Example 4: Cluster-randomised two-means trial¶

A school-based mental-health intervention will randomise whole schools rather than individual students. Each school contributes approximately 30 students, the intracluster correlation (ICC) is estimated at 0.05, and the expected standardised effect is d = 0.4. We want 80% power at α = 0.05, two-sided.

Clustering inflates the required sample relative to an individual-level RCT. The design effect here is 2.45 (= 1 + (30 − 1) × 0.05), meaning roughly 2.45 times as many subjects are needed to achieve the same power.

Compute sample size¶

from samplesize.tests.cluster import cluster_randomized_two_means

result = cluster_randomized_two_means(
    mean1=0.0,
    mean2=0.4,
    sd=1.0,
    m=30,          # students per school
    icc=0.05,
    alpha=0.05,
    power=0.80,
    sides=2,
    solve_for="n",
)

print(f"clusters per arm = {result['k1']}")
print(f"total clusters   = {result['k_total']}")
print(f"subjects per arm = {result['n1']}")
print(f"total subjects   = {result['n_total']}")
print(f"design effect    = {result['design_effect']}")
print(f"achieved power   = {result['achieved_power']:.4f}")

Expected output:

clusters per arm = 9
total clusters   = 18
subjects per arm = 270
total subjects   = 540
design effect    = 2.45
achieved power   = 0.8423

Inspect the envelope¶

{
    "method_id": "cluster_randomized_two_means",
    "solve_for": "n",
    "k1": 9, "k2": 9, "k_total": 18,
    "m_per_cluster": 30,
    "n1": 270, "n2": 270, "n_total": 540,
    "achieved_power": 0.8423,
    "design_effect": 2.45,
    "effect_d": -0.4,
    "inputs_echo": {"mean1": 0.0, "mean2": 0.4, "icc": 0.05, ...},
    "citations": ["Donner & Klar (1996, 2000)...", ...],
}

The result distinguishes cluster counts (k1, k_total) from subject counts (n1, n_total), which map directly onto the two levels of the study protocol.

Solve for power at a fixed number of clusters¶

If only 8 schools per arm can be recruited:

result = cluster_randomized_two_means(
    mean1=0.0,
    mean2=0.4,
    sd=1.0,
    m=30,
    icc=0.05,
    alpha=0.05,
    k_clusters=9,
    sides=2,
    solve_for="power",
)
print(f"power at k=9 per arm: {result['achieved_power']:.4f}")
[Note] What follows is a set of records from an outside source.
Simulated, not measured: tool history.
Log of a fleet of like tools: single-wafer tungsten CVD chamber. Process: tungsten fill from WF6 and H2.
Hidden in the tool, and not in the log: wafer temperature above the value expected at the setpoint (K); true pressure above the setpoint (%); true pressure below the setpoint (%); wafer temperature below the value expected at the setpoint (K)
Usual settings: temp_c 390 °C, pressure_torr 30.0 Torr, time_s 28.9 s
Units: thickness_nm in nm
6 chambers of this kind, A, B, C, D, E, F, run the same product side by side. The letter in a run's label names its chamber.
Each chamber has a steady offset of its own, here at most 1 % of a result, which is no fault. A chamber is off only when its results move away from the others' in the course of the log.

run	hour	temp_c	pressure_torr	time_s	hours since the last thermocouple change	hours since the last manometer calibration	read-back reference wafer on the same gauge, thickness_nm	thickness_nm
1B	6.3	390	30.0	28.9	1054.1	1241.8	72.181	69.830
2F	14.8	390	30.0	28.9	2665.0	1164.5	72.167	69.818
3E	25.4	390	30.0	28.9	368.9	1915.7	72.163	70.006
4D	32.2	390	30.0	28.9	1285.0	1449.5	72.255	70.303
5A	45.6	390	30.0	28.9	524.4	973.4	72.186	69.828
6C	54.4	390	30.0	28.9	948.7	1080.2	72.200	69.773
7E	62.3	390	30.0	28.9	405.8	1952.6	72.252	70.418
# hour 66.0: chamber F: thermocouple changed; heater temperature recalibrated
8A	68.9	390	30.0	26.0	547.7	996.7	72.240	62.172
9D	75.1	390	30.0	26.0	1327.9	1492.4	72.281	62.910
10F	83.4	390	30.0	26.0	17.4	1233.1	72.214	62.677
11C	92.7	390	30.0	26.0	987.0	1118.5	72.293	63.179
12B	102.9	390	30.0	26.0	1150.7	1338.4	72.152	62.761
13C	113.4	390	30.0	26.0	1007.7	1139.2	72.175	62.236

power at k=9 per arm: 0.8423

Sensitivity table¶

ICC uncertainty is often the dominant planning assumption. Here is how the required number of clusters scales across plausible ICC values:

for icc in (0.01, 0.03, 0.05, 0.10, 0.15):
    r = cluster_randomized_two_means(
        mean1=0.0, mean2=0.4, sd=1.0,
        m=30, icc=icc,
        alpha=0.05, power=0.80, sides=2, solve_for="n",
    )
    print(f"ICC = {icc:.2f} → k per arm = {r['k1']}, n_total = {r['n_total']}")

ICC = 0.01 → k per arm = 5, n_total = 300
ICC = 0.03 → k per arm = 7, n_total = 420
ICC = 0.05 → k per arm = 9, n_total = 540
ICC = 0.10 → k per arm = 13, n_total = 780
ICC = 0.15 → k per arm = 18, n_total = 1080

Tripling the ICC from 0.05 to 0.15 doubles the required number of clusters — a strong argument for collecting ICC pilot data before finalising the protocol.

Notes on the `cov` parameter¶

If cluster sizes are unequal, supply cov (coefficient of variation of cluster size; typical values 0.4–0.9). The default cov=0.0 reproduces the Donner & Klar (1996) equal-cluster formula used here.

Audit record¶

Every call writes a JSON audit record to .samplesize/<timestamp>.json containing inputs, outputs, library versions, and the method citation — ready to attach to a study protocol or IRB submission.